Myth of social mobility dispelled in Baltimore?

NPR profiles two from a study that tracked 800 Baltimore children over decades – and found only 4% of those born poor escaped poverty

Above: A study has some sobering findings on the likelihood that a poor black child in Baltimore can move out of poverty.

Johns Hopkins University sociologist Karl Alexander made a splash earlier this summer with the disturbing findings of his study of nearly 800 youngsters in Baltimore, following them from first-grade through their late 20s.

The study, undertaken with two co-authors, found that the children’s fate was pretty much sealed at birth – determined by family strength and their parents’ income.

“A family’s resources and the doors they open cast a long shadow over children’s life trajectories,” Alexander has said of his work, the basis for a book, The Long Shadow: Family Background, Disadvantaged Urban Youth, and the Transition to Adulthood. “This view is at odds with the popular ethos that we are makers of our own fortune.”

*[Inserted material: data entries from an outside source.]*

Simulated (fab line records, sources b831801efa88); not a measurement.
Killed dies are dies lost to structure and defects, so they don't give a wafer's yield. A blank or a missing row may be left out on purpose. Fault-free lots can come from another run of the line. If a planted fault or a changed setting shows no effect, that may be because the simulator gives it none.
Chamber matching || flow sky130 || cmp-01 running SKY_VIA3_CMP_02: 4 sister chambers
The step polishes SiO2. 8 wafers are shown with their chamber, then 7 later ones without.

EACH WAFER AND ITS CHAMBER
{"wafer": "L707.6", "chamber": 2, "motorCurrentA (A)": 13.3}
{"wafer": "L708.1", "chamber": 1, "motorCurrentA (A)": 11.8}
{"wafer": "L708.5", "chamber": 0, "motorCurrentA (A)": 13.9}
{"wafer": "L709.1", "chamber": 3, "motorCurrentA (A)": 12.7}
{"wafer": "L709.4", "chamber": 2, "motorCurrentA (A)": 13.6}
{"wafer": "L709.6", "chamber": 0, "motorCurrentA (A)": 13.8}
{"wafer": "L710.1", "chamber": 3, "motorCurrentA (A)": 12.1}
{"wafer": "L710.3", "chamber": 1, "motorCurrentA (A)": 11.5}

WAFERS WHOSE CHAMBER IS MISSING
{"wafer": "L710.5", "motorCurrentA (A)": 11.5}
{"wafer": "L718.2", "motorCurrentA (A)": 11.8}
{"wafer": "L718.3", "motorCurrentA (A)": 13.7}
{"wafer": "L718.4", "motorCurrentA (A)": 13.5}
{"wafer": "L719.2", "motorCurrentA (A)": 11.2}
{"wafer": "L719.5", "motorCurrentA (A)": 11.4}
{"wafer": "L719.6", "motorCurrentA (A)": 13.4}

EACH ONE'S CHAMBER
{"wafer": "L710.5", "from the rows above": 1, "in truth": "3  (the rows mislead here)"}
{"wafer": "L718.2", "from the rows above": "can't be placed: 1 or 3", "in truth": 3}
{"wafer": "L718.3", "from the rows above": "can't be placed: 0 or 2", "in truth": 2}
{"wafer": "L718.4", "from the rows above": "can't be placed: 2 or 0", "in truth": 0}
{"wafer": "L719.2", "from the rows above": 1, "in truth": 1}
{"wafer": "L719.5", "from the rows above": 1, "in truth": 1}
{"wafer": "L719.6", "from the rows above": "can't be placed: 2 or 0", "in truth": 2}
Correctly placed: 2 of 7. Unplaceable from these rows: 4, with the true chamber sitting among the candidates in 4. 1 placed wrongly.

Just 33 children (about 4% of the total) moved from the low-income to high-income bracket.

A similarly small fraction of the low-income families had college degrees by the time they turned 28, according to a National Public Radio piece on the research aired today.

The segment profiles two subjects of the study – Monica Jaundoo and John Houser – who talk about their efforts to beat the odds, growing up in Baltimore in the 1980s.

“They Turn into Skeletons”

Houser, a graphic designer and freelance writer who lives in Canton, attributed his success to hard-working parents and to the shock value of what he saw around him, as people he knew fell to drugs and desperation.

“You see what happens. You see friends’ mothers start ‘tricking,’ or you see how they change, like, in a few months. They turn into skeletons. They turn into slaves. It’s horrifying,” he told reporter Juana Summers.

Alexander’s study tried to sort out the factors influencing why the children’s lives turned out the way they did.

Racial disparities are among the striking findings in the study, Summers said, noting the researchers found that “more affluent white men in the study reported the highest frequency of drug abuse and binge drinking, yet they still had the most upward mobility.”

According to sociologist Alexander, “The extent of what we refer to as problem behavior is greatest among whites and less so among African-Americans. Whites of advantaged background had the highest percentages who did all three of those things – that was binge drinking, any drug use and heavy drug use.”